Tag: writers’ block

What’s in a name, and all that

By far one of the hardest things about writing for me is choosing names for my fictitious people and places. Callie is actually the third or fourth name for that character, and while in the context of the story it’s the best fit, it’s still not my favourite, although it’s grown on me quite a bit. I’m constantly googling things like “french names for boys” or “common last names” because I can never come up with anything I like on my own. Nothing derails my writer’s flow like introducing a new character – whether significant or incidental – and having to call them something.

It’s been mentioned to me that some of my creations’ appellations are a bit too trendy, and I suppose when looked at in a group, that’s true, but I strongly resist having a book full of Joes and Marys and Bills.

Tonight I’ve actually stopped writing for the night in mid-sentence – “He introduced himself as detective…” rather than spend twenty minutes struggling to come up with something I like the sound of. That’ll be the first thing I can tackle tomorrow night with a fresh head.
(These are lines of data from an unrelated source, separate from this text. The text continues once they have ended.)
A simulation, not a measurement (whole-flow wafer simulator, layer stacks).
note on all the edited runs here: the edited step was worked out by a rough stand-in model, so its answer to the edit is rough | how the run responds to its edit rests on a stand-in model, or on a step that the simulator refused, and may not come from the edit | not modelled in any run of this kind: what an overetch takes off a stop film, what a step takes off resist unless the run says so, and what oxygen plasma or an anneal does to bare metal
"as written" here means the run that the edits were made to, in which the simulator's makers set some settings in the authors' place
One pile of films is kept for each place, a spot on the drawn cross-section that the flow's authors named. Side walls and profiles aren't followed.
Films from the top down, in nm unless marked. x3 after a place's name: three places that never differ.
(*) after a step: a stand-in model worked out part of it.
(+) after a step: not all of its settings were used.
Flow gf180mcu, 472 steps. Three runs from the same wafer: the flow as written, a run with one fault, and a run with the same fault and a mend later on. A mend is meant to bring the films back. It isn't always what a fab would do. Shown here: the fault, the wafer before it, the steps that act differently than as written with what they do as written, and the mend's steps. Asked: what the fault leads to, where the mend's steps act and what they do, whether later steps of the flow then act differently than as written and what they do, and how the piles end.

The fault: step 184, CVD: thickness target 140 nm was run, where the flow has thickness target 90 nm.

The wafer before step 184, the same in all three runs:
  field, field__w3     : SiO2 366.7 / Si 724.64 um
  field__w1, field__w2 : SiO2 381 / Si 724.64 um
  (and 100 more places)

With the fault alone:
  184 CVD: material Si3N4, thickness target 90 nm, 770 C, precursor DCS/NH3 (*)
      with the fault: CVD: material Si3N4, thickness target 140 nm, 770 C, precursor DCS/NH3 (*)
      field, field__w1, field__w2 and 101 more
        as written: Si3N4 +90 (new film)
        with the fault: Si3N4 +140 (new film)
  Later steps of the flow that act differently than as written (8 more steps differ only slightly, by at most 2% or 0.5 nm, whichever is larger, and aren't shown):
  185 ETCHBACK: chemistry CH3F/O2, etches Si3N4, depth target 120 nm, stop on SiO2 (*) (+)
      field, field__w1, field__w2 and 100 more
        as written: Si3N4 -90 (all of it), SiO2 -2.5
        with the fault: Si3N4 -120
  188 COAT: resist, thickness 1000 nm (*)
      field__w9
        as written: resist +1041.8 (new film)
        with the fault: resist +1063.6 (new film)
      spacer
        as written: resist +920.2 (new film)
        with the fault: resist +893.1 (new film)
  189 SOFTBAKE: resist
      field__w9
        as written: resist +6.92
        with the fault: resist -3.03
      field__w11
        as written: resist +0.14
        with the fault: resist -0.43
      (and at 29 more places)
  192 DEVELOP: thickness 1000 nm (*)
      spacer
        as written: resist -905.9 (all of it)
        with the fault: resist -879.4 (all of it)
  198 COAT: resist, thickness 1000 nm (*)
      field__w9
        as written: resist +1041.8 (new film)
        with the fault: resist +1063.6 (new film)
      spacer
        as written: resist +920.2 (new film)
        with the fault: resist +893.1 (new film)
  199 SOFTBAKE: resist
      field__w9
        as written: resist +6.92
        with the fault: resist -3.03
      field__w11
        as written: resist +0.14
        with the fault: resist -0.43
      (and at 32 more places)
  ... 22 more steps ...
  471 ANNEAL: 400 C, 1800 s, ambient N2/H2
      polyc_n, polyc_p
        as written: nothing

It’s nice when something just clicks though. Awhile back I was on the bus coming home from work and saw a word carved into the wall of a bus shelter and knew exactly which character I’d give it to. But that’s just one name, and it’s not the one I need tonight.

Dragging my feet

Today I hit 20,000 words!

It’s not quite writer’s block, but I sure seem to be struggling getting through this part I’m working on now. It’s not that I don’t find it interesting or necessary – in fact I’m doing a lot of important relationship building that will be paying off in the future – just that the words aren’t really there. I’m a little muddy on what exactly is going to happen in the next few paragraphs, so it’s hard to push forward.

Part of it is that I’m still thinking about the future, word-wise, and impatient to get there. I also came up with a twist that I’m really, really exicted about – so much so that for the next few hours after I thought of it, I kept remembering and smiling gleefully to myself – but writing that whole part is many, many months and probably years away. I guess it’s enough that I know it’s going to happen, and can write toward it with that knowledge. Already, what I’ve already written makes more sense, and is more relevant, with the eventual inclusion of this twist.

As an aside, why do all my best ideas come to me when I’m driving?

This week I’m determined to get back into my writing routine and steer clear of distractions. Having been away for the weekend without accomplishing much at all, I’m ready to tackle it again. If I can get through the next 3,000 words or so, I’ll get to one of the Big Scenes that’s been shaping itself in my head for the past two months and is itching to get out. That should provide some motivation, right? And that will bring me to the end of chapter four.

What I think I need to do is spend some time in my head on this current scene, and work it all out in there, rather than focusing (obsessing, really – let’s call it like it is) on the Big Scenes and running through them over and over again. I need to remember that the parts in between are important too. So there you go. Time for bed and a little daydreaming – not something I ever complain about!

Overcoming apathy

I went away on vacation for a week and despite my best intentions and dreams of sitting on the beach and by the pool all day, writing endless reams of inspired prose, I never typed a single word. Never opened my document, as a matter of fact. Not even on those six-hour flights on planes without seatback televisions.

It’s easy to fall out of a habit. My routine is to write in the evenings, usually from 11pm until midnight or thereinabouts. Taking a bit of advice from Stephen King’s On Writing, I go down to the basement, close the door of the family room, get comfy (but not too comfy) and go to work without distractions. And I find I really rely on my closed-door routine. In a smallish Hawaiian condo basically confined to a single room after 9pm (so the kids can sleep undisturbed) I couldn’t make my closed-door process work. And I don’t seem to have the right frame of mind to write during the daytime. So when we came back home, I felt apathetic about writing again, compounded by the fact that I didn’t really like how the scene I was in the middle of was going. Even after a three-hour Higher Ground cafe writing marathon with my partner in novelling, I still wasn’t accomplishing much. Last night I struggled through 250 measly words, and that in an hour and a half.

Tonight I broke through. I like how things are shaping up again, I found myself composing a scene I hadn’t even imagined until I started writing (which are usually my favourite ones) and I’m feeling good about where I’ll pick up tomorrow.

One of my supporting characters, Dex, is reminding me more and more of my brother Dan every scene I put him in. Tonight I laughed out loud at something he said, and I didn’t even know he was going to say it until the dialogue started flowing.

I also hit page 30 in my document, which is kind of a milestone. At 12-pt, single spaced, that’s around 18,000 words, and I added another 1,300 or so tonight. For me that’s a good night. I’m a slow, methodical, everything-right-the-first-time kind of writer. I need to think it all through first. A lot of people say the only way to write is to just spew it all out and revise later, but that’s not me – and explaining that is a post for another day. Tonight I’m happy with my progress and looking forward to what the future brings – even if I have no idea what’s going to happen in the next 20 pages!